Thursday, May 25, 2006

Global economy headed for danger

By John Berthelsen

HONG KONG - The precipitous falls in equities markets across the world this week are raising concerns whether, after years of central-banker complacency, the global economy could be headed for a real crisis. They could be simply hiccups, but if they are, they are vicious ones. The entire year's gains in almost every world equities market have been erased in less than a week.

On Wednesday, the London market registered its biggest one-day percentage loss in three years; Germany's DAX index fell 3.4%; France's CA lost 3.2%; the Dow Jones Industrial Average fell 1.8%; the Nasdaq Composite fell 1.5%; and the broader Standard & Poor's 500 sank 1.7%. Compounding the gloom, prices for US Treasuries fell along with stocks, with yield on the benchmark 10-year note rising to 5.15%. Bond prices and yields move in opposite directions. Though most bourses seemed to regain ground in early trading on Friday, the ominous signs remain.
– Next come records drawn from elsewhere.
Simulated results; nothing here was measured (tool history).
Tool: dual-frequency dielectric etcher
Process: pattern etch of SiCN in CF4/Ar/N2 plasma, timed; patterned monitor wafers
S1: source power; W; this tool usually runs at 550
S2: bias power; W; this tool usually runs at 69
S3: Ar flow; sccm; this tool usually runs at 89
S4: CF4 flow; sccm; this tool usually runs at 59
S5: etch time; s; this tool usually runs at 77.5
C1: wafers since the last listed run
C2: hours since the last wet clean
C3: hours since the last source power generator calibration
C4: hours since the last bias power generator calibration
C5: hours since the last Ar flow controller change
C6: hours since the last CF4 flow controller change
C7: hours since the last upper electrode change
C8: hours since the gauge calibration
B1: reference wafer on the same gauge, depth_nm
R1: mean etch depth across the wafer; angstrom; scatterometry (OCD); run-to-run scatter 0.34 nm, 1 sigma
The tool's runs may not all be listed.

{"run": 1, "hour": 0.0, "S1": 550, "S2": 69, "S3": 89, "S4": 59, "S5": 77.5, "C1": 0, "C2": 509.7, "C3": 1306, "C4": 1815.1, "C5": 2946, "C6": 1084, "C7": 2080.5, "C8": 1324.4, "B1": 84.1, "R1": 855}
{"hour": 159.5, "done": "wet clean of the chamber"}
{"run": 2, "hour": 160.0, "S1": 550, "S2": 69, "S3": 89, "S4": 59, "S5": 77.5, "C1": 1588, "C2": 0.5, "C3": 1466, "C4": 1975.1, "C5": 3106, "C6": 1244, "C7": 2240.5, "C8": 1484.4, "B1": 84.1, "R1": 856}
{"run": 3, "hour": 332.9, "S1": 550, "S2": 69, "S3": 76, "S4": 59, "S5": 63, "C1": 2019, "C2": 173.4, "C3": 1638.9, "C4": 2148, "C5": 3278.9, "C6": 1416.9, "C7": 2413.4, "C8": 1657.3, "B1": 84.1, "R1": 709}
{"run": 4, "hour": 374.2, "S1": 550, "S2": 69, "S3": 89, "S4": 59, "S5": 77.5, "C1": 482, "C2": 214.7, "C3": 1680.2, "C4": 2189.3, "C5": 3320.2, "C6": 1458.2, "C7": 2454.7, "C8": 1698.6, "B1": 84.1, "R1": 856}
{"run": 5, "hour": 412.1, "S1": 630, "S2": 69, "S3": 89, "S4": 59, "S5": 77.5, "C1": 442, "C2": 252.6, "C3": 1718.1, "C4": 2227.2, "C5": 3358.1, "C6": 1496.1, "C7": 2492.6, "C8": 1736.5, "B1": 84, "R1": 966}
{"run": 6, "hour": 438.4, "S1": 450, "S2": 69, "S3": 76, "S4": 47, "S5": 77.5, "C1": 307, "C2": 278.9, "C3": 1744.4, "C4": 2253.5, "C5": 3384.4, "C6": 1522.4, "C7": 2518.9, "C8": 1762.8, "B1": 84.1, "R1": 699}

At issue are fears that while the world's biggest central banks - the US Federal Reserve Bank, the Bank of Japan and the European Central Bank - have been watching out for interest rates and money growth, they have been ignoring, or at least been complacent about, the rapid proliferation of derivatives and the soaring price of gold and other commodities such as oil and copper. The Indian and Chinese governments, both of which have tame central banks and concerns about restive populations, have kept monetary policy relatively loose as well. Now, some economists believe, the sharp global market falls in both commodities and equities over the past few days could be the start of an economic nightmare. The central banks may have waited far too long to try to control inflation.

For instance, Dr Jim Walker, the Hong Kong-based economist for CLSA Asia-Pacific Markets, told investors in a private newsletter this week, "We are possibly in the most dangerous period for global financial markets in my working life."

Walker is not alone. "The Fed is grappling with two risks: (i) that it has already tightened too much and that a sharp economic slowdown is in the works and (ii) that it has tightened too little and an acceleration of inflation is on the way," write Ethan Harris, Drew Matus and John Shin, economists with Lehman Brothers, in their May 12 Global Economics Monitor.

Geoffrey Barker, economist and macro-fund manager at Ballingal Investment Advisors in Hong Kong, says central banks have forgotten the lessons of the early 1980s, when Fed chairman Paul Volcker applied historic and painful brakes to inflation, driving up interest rates to the point where US five-year T-bills were commanding rates as high as 20% annually.

Until just this week, when the markets have started to come apart, a tidal wave of liquidity generated by rising commodity prices and derivatives has swamped financial markets, not only in Europe but emerging markets as well. Even a country as disastrously managed as the Philippines has experienced a stock-market surge to record peaks. Markets in Australia, South Korea and Hong Kong have hit equally giddy heights as hot money has washed in from a global economy in which far too much money is chasing far too few financial instruments.

This liquidity has charged into commodities, emerging-market debt and equities, Asian currencies and particularly Chinese assets. Cross Border Capital, a financial advisory service, estimates total global financial assets now at US$74 trillion - $36 trillion in equities, $18 trillion in bonds and $20 trillion in liquid assets, looking for places to park on low interest rates.

Sean Darby, Asia strategist for Nomura, depicted one aspect of the phenomenon in April - a Sotheby's art and ceramic auction in which a painting of a pink lotus by Chang Yu sold for HK$28.12 million (US$3.62 million), more than five times the HK$5 million offer price. "Ironically, Chang Yu spent most of his life inventing games rather than painting, believing the former would make him rich and famous," Darby wrote. "We think the auction represents further anecdotal evidence that the financial economy is still flush with money."

Darby described what he called a "cocktail of global demand and excess liquidity ...
[Continue to read]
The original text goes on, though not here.